John Bickerton

Contemporary Composer

 

John Bickerton is a contemporary composer whose work combines structural focus with expressive harmonic language across choral and instrumental forms.

Recent projects include realizations and recordings of John Cage’s Atlas Eclipticalis and Earle Brown’s Four Systems, alongside original compositions for choir and chamber ensemble. His music is shaped by balance, pacing, and harmonic color, revealing its structure gradually.

Artistic Statement

My compositional work is concerned with proportion, pacing, and harmonic color. I seek clarity of structure without sacrificing expressive immediacy. Sustained tones, suspended intervals, and carefully shaped formal arcs form the foundation of my language.

Improvisation is central to my musical thinking, informing my sense of timing, phrasing, and structural pacing, cultivating an awareness of how music breathes and unfolds in real time. Engagement with the American experimental tradition has encouraged openness within disciplined form — an approach that values structural integrity alongside the living presence of sound.

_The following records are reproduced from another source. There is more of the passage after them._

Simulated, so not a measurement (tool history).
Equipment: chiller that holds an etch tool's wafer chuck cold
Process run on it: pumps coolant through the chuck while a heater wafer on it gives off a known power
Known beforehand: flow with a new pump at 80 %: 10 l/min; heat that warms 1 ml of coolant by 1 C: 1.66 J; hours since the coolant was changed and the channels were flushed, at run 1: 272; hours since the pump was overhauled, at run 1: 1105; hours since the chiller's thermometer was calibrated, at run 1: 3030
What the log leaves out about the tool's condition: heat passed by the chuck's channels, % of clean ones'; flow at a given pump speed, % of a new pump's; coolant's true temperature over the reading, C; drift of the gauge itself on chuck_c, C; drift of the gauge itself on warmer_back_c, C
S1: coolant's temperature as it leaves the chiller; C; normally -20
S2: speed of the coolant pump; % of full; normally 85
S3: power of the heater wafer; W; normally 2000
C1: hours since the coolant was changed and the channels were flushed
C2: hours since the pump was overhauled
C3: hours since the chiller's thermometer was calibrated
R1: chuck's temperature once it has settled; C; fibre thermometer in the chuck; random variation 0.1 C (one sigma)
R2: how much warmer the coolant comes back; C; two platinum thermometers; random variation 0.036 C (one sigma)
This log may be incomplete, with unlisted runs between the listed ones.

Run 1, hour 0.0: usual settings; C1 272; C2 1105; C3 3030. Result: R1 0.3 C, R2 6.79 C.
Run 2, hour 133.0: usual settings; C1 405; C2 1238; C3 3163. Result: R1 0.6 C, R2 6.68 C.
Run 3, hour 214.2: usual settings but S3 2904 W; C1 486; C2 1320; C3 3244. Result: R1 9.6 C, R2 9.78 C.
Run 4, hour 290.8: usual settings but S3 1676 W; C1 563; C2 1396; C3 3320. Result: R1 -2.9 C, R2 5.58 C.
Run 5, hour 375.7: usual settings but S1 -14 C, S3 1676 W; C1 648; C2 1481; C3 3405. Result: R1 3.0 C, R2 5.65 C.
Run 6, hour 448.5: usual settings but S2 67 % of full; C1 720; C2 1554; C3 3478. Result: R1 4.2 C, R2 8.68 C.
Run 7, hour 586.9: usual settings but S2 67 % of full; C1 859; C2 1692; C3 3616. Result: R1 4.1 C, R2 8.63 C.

I am drawn to music that feels balanced and inevitable – music whose form clarifies over time.

Biography

John Bickerton
John Bickerton is a Brooklyn-based composer whose work centers on contemporary choral and instrumental music shaped by structural focus and expressive harmonic language. His music seeks a balance between lyrical line and architectural form, informed by long engagement with both improvisation and the American experimental tradition.

Recent projects include realizations and recordings of John Cage’s Atlas Eclipticalis and Earle Brown’s Four Systems, reflecting a sustained interest in open-form practice and indeterminate structures. Alongside these recording initiatives, Bickerton continues to compose original works for choir and chamber ensemble.

He studied composition at Carnegie Mellon University (BFA) with Leonardo Balada and at Boston University (MFA) with David Del Tredici, Charles Fussell, and Theodore Antoniou.

His work draws on postwar experimental and open-form traditions shaped by composers such as Karlheinz Stockhausen, Earle Brown, Morton Feldman, and Christian Wolff, with a particular emphasis on structure, proportion, and form. Later influences include electronic music pioneers Éliane Radigue, Tod Dockstader, and David Lee Myers.

Improvisation has played a formative role in his musical development. After moving to New York City in 1985, he studied with pianist Joanne Brackeen, an experience that further shaped his sense of phrasing and structural pacing. Influenced by figures such as Ornette Coleman, Geri Allen, Andrew Hill, and Thelonious Monk, he approaches composition with close attention to tension and temporal flow.

Earlier in his career, Bickerton founded and directed UniqueTracks Production Music Library, licensing music internationally for two decades before returning his focus fully to composition and performance.

He is the founder of Simple Harmonic Motion, an independent record label devoted to contemporary and experimental music, through which he has released recordings including Atlas Eclipticalis and Four Systems.